The first startling thing about this particular case is the extent of the misconduct. When Dr. B appears on ORI in 2017,  it is related to the retraction of a 2016 paper in PLoS One, and out of 8 figures, 6 are listed as falsified or fabricated (not counting the supplemental figures, all fabricated). Most were made up from whole cloth. When I compare the list of fictitious data or figures in the ORI report to the original paper (now covered in bright red retraction notices), it almost seems like it may as well have been fiction written by someone who never stepped inside the lab.

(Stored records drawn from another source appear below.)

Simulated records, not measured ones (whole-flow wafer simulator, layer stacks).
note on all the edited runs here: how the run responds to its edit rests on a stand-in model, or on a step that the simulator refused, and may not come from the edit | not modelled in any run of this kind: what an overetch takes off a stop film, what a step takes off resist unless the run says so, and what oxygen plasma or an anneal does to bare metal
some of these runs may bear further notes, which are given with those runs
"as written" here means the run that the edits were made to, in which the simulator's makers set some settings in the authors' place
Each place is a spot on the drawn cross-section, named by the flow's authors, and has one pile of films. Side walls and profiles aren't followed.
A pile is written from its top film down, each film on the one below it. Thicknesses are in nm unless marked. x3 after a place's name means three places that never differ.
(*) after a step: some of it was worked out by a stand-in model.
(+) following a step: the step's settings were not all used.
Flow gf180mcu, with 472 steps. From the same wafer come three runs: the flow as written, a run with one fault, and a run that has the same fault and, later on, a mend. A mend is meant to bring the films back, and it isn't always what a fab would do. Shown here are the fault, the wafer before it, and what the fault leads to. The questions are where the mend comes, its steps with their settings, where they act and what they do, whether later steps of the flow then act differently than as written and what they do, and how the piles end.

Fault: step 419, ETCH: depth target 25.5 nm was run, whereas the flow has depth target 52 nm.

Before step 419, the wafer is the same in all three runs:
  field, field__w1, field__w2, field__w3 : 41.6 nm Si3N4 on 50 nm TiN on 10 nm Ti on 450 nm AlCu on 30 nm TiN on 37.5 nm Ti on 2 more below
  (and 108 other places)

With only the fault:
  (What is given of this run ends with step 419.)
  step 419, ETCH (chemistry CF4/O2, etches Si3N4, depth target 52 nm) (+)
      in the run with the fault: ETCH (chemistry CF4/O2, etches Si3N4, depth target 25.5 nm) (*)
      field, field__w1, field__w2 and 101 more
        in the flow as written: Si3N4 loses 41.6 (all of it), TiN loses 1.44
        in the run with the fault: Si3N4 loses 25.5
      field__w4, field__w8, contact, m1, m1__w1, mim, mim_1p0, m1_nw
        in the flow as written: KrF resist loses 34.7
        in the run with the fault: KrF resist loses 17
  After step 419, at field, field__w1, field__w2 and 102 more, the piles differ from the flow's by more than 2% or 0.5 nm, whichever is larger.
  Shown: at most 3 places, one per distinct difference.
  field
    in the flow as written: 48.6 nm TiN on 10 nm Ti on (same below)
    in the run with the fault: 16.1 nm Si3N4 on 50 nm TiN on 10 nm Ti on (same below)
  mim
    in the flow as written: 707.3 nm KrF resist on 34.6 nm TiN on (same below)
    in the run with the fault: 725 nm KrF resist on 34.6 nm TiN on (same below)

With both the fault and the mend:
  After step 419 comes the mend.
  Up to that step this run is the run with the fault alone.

Also potentially surprising to someone not familiar with research misconduct cases is the penalty to which Dr. B “voluntarily agreed”. There is a three-year probationary period in which she is to be supervised while conducting research, a requirement that institutions hiring her certify that real data was collected for any publication or funding request, and a retraction of the paper.

The most surprising, though, was that less than a year later, another report of misconduct from the same researcher was released on ORI. This must have been especially surprising to the ORI, whose URLs for the case reports are based on the misconduct offender’s name without any numbering or random characters, such that they had to add Dr. B’s middle initial the second time around to not break their website.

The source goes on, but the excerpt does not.